Listening: Processes, Functions, and Competency, Second Edition explores the role of listening as an essential element in human communication. The book addresses listening as a cognitive process, as a social function, and as a critical professional competency. Blending theory with practical application, Listening builds knowledge, insight, and skill to help the reader achieve the desired outcome of effective listening. This second edition introduces listening as a goal-directed activity and has been expanded to include a new chapter addressing listening in mediated contexts. Theory and research throughout the text have been updated, and the final chapter covers new research methodologies and contexts, including fMRI, aural architecture, and music.
A textbook about listening. I found it both useful and exasperating. It clearly and thoroughly presents current scholarly understandings of listening at a variety of levels, in a way that at least to my lay person's eyes seems to be effectively grounded in current research. Encountering some of these scholarly understandings was exactly why I read the book, so in that sense my mission was accomplished.
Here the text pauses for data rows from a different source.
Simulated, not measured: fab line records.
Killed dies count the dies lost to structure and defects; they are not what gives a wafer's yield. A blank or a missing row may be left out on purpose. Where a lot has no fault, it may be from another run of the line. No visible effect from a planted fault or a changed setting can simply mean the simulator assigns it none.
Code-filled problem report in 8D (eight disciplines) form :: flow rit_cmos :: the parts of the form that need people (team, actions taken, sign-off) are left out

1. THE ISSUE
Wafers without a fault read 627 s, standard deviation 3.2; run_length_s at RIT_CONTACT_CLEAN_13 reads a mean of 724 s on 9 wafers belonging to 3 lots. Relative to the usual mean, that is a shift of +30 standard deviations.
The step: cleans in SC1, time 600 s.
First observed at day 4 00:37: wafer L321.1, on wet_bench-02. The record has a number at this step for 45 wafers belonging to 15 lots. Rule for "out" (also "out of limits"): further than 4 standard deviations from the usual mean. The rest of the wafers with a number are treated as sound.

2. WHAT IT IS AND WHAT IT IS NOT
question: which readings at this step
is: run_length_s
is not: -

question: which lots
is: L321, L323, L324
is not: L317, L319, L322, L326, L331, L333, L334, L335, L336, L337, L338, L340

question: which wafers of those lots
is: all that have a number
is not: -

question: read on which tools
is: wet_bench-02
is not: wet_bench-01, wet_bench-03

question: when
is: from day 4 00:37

On the other hand, it *is* a text book, and therefore a lot of it is pretty boring – and I say this as someone who reads and enjoys plenty of scholarly books. As well, there were things about the writing and the approach that I didn't always like. For instance, one device used by the authors is a running series of callout boxes presenting case studies featuring an imagined group of students taking a course about listening. I appreciate the device in principle, and I agree that it did effectively highlite key ideas, but the dialogue from the imaginary students often felt artificial and forced, to the point of distracting from the content. Along with presenting a review of scholarly understandings of listening, the book also gives regular advice to readers about how to become better listeners themselves, which sometimes felt effective but sometimes felt a bit condescending. There's also something weird any time you read scholarly accounts of the human experience at the level of everyday life, or at least there is for me – I understand the value of having rigorously investigated ways of naming and categorizing how everyday life works, but I am always wary of the ways in which such work, especially when deployed incautiously, can reify experience and actually interfere with our ability to understand and exert agency over our lives even while giving an impression to the contrary.
I also had some reservations about the book's engagement with questions of mediated listening, i.e. how listening is changes thanks to the ubiquity of technology-mediated communication. I mean, it wasn't bad, and for the most part I appreciated that it was very careful and evidence-based – definitely an improvement over the alarmist nonsense that older folks sometimes circulate about the impacts of screens and social media, while still recognizing that there seem to be some significant potential downsides that we are still in the early stages of understanding. But I think it matters that nothing in its discussion of the topic really conveyed the feel of what I've heard from some people young enough to have grown up surrounded by smart phones and social media, particularly some marginalized young people, about how powerfully nourishing and connecting it can be – how literally "life saving" internet-mediated sociality can be, to quote a young queer nonbinary person whom I interviewed just last month, just to give one example.
My biggest concern with the book was completely unsurprising to me: it's lack of engagement with questions of power. It did talk about things like gender and cultural difference, some of which was quite useful, and certainly it was very up front about how prejudice can shape how we listen in a given situation, but it didn't work from an understanding of the social world that foregrounds socially organized differences in power. This was particularly stark in the chapters on listening in organizations, meaning mainly workplaces, and listening in the justice system – there was one passing reference to a union in a short paragraph on workplace conflict in the former, but other than that little recognition of the ways in which power permeates how most workplaces function and inevitably how listening happens there, and no recognition at all in the latter of the starkly anti-Black (and anti-Indigenous) character of police and courts and how that might be relevant to a conversation about listening in the latter.
So. It was very useful to me to read it and I learned a lot, but probably not a book for you unless you have a similarly specialized need to get a sense of some of the current core scholarship related to listening.